At Cal Orko you will find 462 distinct dinosaur tracks from at least 8 different species, totaling an incredible 5,055 individual dinosaur footprints. So how do thousands of dinosaur footprints come to be, on a seemingly vertical rock face hundreds of feet high? You’ll have to scroll down to find out.
Cal Orko: A Paleontologist’s Dream… Inside a Quarry
Believe it or not, Cal Orko is situated entirely within a limestone quarry owned by FANCESA, Bolivia’s National Cement Factory. Located in the ‘El Molino’ formation, the sight of heavy mining machinery (one could argue they are today’s ‘land giants’) set against a backdrop of 68 million-year-old dinosaur footprints (Earth’s prehistoric ‘land giants’) creates an intriguing parallel.
Further up the hill is Parque Cretácico. Opened in 2006, the dinosaur museum features 24 life-sized dinosaur replicas, various exhibitions, and a viewing platform 150 meters (~500 ft) from the rock face. It’s from this vantage point that you truly grasp the sheer scale and magnitude of Cal Orko.
So Dinosaurs Can Climb Walls Now?
Not quite. We’re looking at something 68 million years in the making. The footprints at this site were formed during the Maastrichtian age of the Cretaceous Period in the Mesozoic Era. As Ian Belcher of The Guardian explains:
“It was unique climate fluctuations that made the region a palaeontological honey pot. The creatures’ feet sank into the soft shoreline in warm damp weather, leaving marks that were solidified by later periods of drought. Wet weather then returned, sealing the prints below mud and sediment. The wet-dry pattern was repeated seven times, preserving multiple layers of prints. The cherry on the cake was added when tectonic activity pushed the flat ground up to a brilliant viewing angle – as if nature was aware of its tourism potential.”

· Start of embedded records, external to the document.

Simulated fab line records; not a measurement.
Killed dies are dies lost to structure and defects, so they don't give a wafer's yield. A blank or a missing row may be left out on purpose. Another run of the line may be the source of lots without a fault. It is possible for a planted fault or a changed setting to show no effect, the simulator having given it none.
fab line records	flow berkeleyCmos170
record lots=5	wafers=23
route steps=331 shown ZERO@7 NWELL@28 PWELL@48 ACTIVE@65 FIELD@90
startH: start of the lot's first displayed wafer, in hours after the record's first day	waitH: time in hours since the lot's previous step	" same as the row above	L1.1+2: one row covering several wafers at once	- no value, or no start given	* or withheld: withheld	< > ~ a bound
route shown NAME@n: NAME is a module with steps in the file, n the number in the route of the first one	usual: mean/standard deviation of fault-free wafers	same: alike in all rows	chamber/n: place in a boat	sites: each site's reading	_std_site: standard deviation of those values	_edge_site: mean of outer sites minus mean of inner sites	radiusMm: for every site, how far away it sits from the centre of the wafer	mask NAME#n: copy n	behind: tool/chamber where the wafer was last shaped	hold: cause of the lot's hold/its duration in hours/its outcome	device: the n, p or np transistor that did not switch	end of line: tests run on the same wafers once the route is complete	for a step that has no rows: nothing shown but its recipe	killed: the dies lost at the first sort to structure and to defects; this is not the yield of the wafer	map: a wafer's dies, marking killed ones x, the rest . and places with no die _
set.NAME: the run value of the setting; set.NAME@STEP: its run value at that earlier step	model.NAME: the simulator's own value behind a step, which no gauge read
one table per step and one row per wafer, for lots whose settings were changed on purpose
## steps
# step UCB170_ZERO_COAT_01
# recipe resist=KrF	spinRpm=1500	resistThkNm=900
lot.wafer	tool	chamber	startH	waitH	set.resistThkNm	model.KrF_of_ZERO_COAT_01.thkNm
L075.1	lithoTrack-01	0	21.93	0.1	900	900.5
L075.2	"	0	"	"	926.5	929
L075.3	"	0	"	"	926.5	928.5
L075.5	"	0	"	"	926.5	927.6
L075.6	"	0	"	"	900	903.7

Cal Orko is one of the few locations in the world where you will find a concentration of footprints from a wide variety of dinosaurs that lived at the end of the Cretaceous period. The sheer size, geological significance, biodiversity and social behaviour that can be studied here makes Cal Orko a special place.
Take the trail of Johnny Walker for example. Johnny Walker was the name given to a baby Tyrannosaurus Rex whose 367 meter (~1200 ft) path can be traced and observed here.